The company said that its performance in developing markets had offset weakness in the Western Europe. The group’s overall marketing spend lifted by 7% from £1.32bn to £1.42bn.
In the period, Diageo overhauled its global marketing department in an effort to move towards a category-led approach.
It created two new global category roles: one covers vodka, gin and rums and the other its whiskey portfolio, as it looked to up the ante against its rivals.
It has also been cutting jobs in a bid to take around £120m costs out of the business.
Commenting on the results, Paul Walsh, chief executive of Diageo, said: "As expected, this has been a year of challenges and opportunities.
"Our performance was much stronger in the second half than in the first. Our performances in the developing markets drove overall growth, while markets in North America and Europe remained weak."

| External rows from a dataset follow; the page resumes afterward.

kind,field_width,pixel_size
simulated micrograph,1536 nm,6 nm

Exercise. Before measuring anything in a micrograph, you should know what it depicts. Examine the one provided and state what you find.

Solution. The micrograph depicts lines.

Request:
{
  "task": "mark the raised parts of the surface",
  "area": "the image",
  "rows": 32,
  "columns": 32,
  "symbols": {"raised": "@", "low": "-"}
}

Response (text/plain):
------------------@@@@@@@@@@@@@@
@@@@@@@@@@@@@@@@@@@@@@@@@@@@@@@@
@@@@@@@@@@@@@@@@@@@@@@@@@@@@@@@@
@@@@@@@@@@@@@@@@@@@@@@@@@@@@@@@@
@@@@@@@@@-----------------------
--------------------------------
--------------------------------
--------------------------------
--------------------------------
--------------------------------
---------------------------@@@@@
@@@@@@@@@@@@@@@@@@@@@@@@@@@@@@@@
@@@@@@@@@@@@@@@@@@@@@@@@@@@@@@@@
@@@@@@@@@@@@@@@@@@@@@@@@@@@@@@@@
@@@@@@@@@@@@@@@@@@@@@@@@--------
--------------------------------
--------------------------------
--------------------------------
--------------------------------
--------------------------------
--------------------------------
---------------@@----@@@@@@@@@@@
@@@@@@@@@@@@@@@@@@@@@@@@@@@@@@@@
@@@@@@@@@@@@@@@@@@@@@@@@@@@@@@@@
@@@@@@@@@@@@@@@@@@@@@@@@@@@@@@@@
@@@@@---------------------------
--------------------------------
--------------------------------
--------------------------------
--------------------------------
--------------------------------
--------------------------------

Walsh pointed to the group’s increased marketing spend in growing categories, such as beer and Scotch, and upping its spend behind its flagship brands, Johnnie Walker, Smirnoff and Captain Morgan.
Walsh said he was confident that in 2011, the group could improve on its organic operating profit growth this year.
The results reveal that Europe, however, remained a challenging region for Diageo. Net sales were down 2% and operating profit fell 1%.
The group said that it had delivered "strong" results in Great Britain, but did not give further details.